I am going to add also that the atmosphere of the French Revolution had, as a backdrop, the philosophical influences that are unique to the Age of the Enlightenment. Although it was not the Enlightenment what caused the revolution, there is certainly enough influence from the writings of Rousseau, Voltaire, and Montesquieu that did influence many of the persons who contributed to it, or participated in the revolution. It is in the writings of these three philosophers, among others, where we can find ideas such as the division of power and the end of the absolute sovereignty.
Like most revolutions, different people wanted different things out of it. The aforementioned peasants generally wanted to relieve themselves of some of the feudal restrictions that they still labored under, and to be able to keep some of the fruits of their labor. The ergot theory has been widely discredited--the peasants knew what they were doing. Urban workers--the sans-culottes and below, demanded economic measures to better their lives, which were subject to not just fluctuating grain prices, but many technological changes that were beginning to affect skilled craftsmen. As the previous sentence indicates, there were even divisions within the urban working class The men we usually associated with the Third Estate--merchants, lawyers, etc.--wanted an end to many of the onerous taxes as well as the unfair privileges afforded the nobility, which they came to see as useless and parasitical. Many other educated Frenchmen wanted liberal legal reforms, including basic civil liberties protections and constitutional limits on the monarch. These few examples are a very rough sketch of a Revolution that has bedeviled attempts at a single interpretation since Carlyle, Tocqueville, Constant, and others tried to make sense of it in the early nineteenth century.

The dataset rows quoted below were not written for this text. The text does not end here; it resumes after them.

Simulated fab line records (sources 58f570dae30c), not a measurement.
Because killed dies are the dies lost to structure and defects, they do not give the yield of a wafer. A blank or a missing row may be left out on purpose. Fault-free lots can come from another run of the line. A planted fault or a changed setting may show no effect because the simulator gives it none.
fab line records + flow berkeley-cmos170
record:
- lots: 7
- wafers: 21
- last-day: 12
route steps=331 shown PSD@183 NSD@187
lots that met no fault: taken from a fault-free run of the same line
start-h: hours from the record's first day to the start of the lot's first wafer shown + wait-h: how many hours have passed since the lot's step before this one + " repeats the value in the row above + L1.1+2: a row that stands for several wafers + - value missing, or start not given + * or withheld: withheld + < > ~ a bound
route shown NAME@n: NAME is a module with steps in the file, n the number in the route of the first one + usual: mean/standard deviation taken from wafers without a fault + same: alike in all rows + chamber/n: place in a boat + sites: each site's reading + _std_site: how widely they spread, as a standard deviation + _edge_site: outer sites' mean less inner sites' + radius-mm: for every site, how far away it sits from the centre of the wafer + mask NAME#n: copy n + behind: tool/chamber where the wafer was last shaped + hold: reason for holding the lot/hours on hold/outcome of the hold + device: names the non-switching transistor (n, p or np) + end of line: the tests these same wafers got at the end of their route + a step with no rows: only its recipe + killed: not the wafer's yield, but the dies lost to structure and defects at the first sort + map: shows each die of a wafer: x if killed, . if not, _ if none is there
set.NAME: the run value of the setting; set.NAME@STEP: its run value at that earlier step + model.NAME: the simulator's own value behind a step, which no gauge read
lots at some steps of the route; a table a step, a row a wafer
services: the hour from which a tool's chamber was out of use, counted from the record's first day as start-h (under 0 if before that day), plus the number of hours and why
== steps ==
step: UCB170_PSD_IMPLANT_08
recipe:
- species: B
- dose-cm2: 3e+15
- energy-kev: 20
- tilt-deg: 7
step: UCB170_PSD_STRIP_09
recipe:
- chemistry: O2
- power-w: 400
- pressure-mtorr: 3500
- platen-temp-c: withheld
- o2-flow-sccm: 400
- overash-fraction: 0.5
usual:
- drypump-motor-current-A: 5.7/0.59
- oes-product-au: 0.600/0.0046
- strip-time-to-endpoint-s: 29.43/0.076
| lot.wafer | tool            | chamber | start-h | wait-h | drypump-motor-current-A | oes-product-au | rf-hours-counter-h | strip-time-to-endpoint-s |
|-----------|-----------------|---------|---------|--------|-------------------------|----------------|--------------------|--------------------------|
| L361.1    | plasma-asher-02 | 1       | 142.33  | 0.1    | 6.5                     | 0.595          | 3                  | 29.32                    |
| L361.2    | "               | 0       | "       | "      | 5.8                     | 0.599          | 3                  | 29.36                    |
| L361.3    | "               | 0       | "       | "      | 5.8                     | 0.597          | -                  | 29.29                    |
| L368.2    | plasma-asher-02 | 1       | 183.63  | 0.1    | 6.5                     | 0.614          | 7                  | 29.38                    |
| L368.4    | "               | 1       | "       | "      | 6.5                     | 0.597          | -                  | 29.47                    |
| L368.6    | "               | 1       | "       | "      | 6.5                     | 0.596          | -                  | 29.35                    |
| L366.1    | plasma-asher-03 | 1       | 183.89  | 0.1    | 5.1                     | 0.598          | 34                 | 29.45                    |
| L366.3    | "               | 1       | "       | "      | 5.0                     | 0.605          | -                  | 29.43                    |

With the increase of merchants and lawyers who were relegated to the Third Estate (many of whom were Jews), there was from them a great desire to elevate themselves to have some voice in the French government. (This situation is not unlike that of Russia before its revolution.) They became activists for legal voices, and probably incited the already disgruntled peasants who paid taxes on the land that they worked for the aristocrats.
Curiously, there have been scientific investigations that have uncovered the fact that the grain crop that was so bad in 1789--bread being the staple of the poor, especially--caused, not only famine, but a mold on the bread made from this crop. Some evidence points to this mold having caused hallucinogenic qualities, so there is a theory that the peasants were on some kind of "trip." Whether this is true or not is certainly debatable; however, it is certainly odd that people would all react on one particular day and revolt. This is an idea that Leo Tolstoy considers in his War and Peace as he reflects upon how an old general who many times was distracted was able to defeat the mighty Napoleon at war. Tolstoy theorized that there is some cosmic force in place in history.
To learn more about the French Revolution, you may wish to examine Thomas Carlyle's The French Revolution, a history that greatly influenced many, among them Charles Dickens, who wrote A Tale of Two Cities, based upon this revoltuion.
For most of the people who participated, the motivation was a desire for more of a say in their lives. The people of the Third Estate essentially had no power in the French government. They ended up paying all the taxes without having any control of their government. This injustice helped to motivate them to participate in the Revolution.